[flang-commits] [flang] [flang][cuda] Do not repack CUDA device dummy arguments (PR #195950)

via flang-commits flang-commits at lists.llvm.org
Tue May 5 14:52:43 PDT 2026


llvmorg-github-actions[bot] wrote:


<!--LLVM PR SUMMARY COMMENT-->

@llvm/pr-subscribers-flang-fir-hlfir

Author: khaki3

<details>
<summary>Changes</summary>

-frepack-arrays (implied by -Ofast) was inserting fir.pack_array / fir.unpack_array for assumed-shape dummy arguments with CUDA data attributes (device, managed, etc.).  The repacking allocates a host-side temporary and copies the descriptor, but the data lives in device memory.  When the CUF kernel subsequently receives the host descriptor pointer, accessing it from the GPU triggers cudaErrorIllegalAddress.
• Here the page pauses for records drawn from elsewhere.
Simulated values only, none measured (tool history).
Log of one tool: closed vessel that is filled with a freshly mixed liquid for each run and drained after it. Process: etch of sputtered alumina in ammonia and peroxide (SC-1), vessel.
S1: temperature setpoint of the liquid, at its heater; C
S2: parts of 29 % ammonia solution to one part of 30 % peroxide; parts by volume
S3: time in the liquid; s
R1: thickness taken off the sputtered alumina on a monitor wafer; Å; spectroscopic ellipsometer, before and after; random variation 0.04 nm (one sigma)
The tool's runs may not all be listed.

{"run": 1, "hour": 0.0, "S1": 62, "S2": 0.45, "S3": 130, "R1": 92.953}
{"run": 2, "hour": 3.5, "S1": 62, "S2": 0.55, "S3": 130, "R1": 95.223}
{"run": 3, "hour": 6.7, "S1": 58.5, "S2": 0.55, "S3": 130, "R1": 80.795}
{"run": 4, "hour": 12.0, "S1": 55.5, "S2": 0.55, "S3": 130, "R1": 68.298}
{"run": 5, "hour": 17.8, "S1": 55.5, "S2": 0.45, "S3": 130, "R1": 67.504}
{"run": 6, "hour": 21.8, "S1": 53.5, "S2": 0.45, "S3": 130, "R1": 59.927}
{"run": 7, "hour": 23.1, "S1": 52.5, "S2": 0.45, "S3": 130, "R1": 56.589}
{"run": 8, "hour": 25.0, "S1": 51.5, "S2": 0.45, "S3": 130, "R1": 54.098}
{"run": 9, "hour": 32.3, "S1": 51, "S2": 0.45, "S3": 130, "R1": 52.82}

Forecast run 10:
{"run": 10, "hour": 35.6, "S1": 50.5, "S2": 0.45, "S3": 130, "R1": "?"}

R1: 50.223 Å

Skip repacking in needsRepack() for any symbol that carries a CUDA data attribute.

---
Full diff: https://github.com/llvm/llvm-project/pull/195950.diff


2 Files Affected:

- (modified) flang/lib/Lower/ConvertVariable.cpp (+7) 
- (added) flang/test/Lower/CUDA/cuda-repack-arrays.cuf (+39)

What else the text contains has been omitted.